“I carried a bravado about my drinking like I was a hero of debauchery. But on that Christmas Day, I felt like shit. I had a vague realisation that I was just trying to keep up with some version of myself that I had decided was accurate.”

“Of course, Mary Magdalene would have very little tolerance for the Christian platitudes and vapid optimism that seem to swirl around these kinds of tragic events. Those platitudes are tempting, but they’re nothing but luxuries for people who’ve never had demons (or at least have never admitted to them). But equally, she would reject nihilism, or the idea that there is no real meaning in life or death – ideas present in so much of postmodernity. Those ideas, too, are luxuries, but they are for those who have never been freed from demons.”

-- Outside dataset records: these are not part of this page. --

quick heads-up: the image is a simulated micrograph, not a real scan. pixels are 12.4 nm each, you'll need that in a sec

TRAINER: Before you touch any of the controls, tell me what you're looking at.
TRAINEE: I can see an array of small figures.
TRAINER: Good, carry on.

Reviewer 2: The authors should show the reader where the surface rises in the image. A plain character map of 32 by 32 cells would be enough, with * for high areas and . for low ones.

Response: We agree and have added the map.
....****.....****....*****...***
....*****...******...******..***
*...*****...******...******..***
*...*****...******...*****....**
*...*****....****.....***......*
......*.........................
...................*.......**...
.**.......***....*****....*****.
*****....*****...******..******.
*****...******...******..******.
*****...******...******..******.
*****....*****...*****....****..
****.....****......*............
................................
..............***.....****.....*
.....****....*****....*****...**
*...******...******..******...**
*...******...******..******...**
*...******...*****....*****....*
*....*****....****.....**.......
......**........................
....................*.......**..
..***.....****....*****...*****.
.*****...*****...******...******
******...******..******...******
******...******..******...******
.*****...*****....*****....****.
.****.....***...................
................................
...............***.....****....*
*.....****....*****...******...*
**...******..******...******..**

“My former bishop Allan Bjorberg once said that the greatest spiritual practice isn’t yoga or praying the hours or living in intentional poverty, although these are all beautiful in their own way. The greatest spiritual practice is just showing up. And Mary Magdalene is the patron saint of just showing up. Showing up, to me, means being present to what is real, what is actually happening. Mary Magdalene didn’t necessarily know what to say or what to do or even what to think when she encountered the risen Jesus. But none of that was nearly as important as the fact that she was present and attentive to him.”

“The Kingdom of God is a tricky concept, and I was always taught it referred to our heavenly reward for being good, which, now that I actually read the Bible for myself, makes very little sense. Others say that the Kingdom of God is another way of talking about the church, and still others say that it’s the dream God has for the wholeness of the world, a dream being made true little by little among us right here, right now. My answer? All of the above.”

“God’s grace is not defined as God being forgiving to us even though we sin. Grace is when God is a source of wholeness, which makes up for my failings. My failings hurt me and others and even the planet, and God’s grace to me is that my brokenness is not the final word … it’s that God makes beautiful things out of even my own shit. Grace isn’t about God creating humans and flawed beings and then acting all hurt when we inevitably fail and then stepping in like the hero to grant us grace – like saying, “Oh, it’s OK, I’ll be the good guy and forgive you.” It’s God saying, “I love the world too much to let your sin define you and be the final word. I am a God who makes all things new.”